I am trying to get a link from a weboage HTML in python. the problem is that when I open the chrome inspect tool, I can see that the link is like this:
<meta property="og:image" content="https://dkstatics-public.digikala.com/digikala-products/09edc9a95239bbd46cbf5d2f344fc45620166666_1620816530.jpg?x-oss-process=image/resize,m_lfit,h_350,w_350/quality,q_60">
But, when I get the HTML using this code, this line doesn't exist in the HTML.
import requests
from bs4 import BeautifulSoup
import pandas as pd
from urllib.request import Request, urlopen
import re
url = 'https://www.digikala.com/product/dkp-729879/شورت-مردانه-آریان-نخ-باف-کد-1312-مجموعه-3-عددی/'
headers = {
'User-Agent': 'Mozilla/5.0 (Macintosh; Intel Mac OS X 10_10_1) AppleWebKit/537.36 (KHTML, like Gecko) Chrome/39.0.2171.95 Safari/537.36'
}
req = Request(url,headers=headers)
webpage = str(urlopen(req).read())
print(webpage)
The HTML that I get from python seems to be a lot shorter and doesn't contain this element at all. what I want to know is, how can I get that element through python?
CodePudding user response:
The tags you see are created programmatically via Javascript that loads the data from different URL. This example will use requests
/json
module to get the data:
import re
import json
import requests
url = "https://www.digikala.com/product/dkp-729879/شورت-مردانه-آریان-نخ-باف-کد-1312-مجموعه-3-عددی/"
id_ = re.search(r"-(\d )/", url).group(1)
product_url = f"https://api.digikala.com/v1/product/{id_}/"

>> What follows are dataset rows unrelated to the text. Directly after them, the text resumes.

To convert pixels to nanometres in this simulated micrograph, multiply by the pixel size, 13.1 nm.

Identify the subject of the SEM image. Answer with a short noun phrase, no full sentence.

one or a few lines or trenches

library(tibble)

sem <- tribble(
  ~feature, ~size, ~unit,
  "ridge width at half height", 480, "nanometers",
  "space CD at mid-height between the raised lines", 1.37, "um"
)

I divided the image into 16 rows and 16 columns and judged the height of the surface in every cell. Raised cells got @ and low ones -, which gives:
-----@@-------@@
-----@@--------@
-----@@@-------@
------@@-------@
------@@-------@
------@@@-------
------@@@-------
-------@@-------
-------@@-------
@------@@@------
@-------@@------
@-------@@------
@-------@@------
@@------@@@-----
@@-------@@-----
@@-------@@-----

data = requests.get(product_url).json()
# uncomment to print all data:
# print(json.dumps(data, indent=4))
print(data["data"]["seo"]["open_graph"]["image"])
Prints:
https://dkstatics-public.digikala.com/digikala-products/113697641.jpg?x-oss-process=image/resize,m_lfit,h_350,w_350/quality,q_60
CodePudding user response:
The page has a js rendering so the html returned by the query should be evaluated as javascript. Like a browser does!
Try to use a splash docker and send the request througth it and should work or use another tool that works similarly.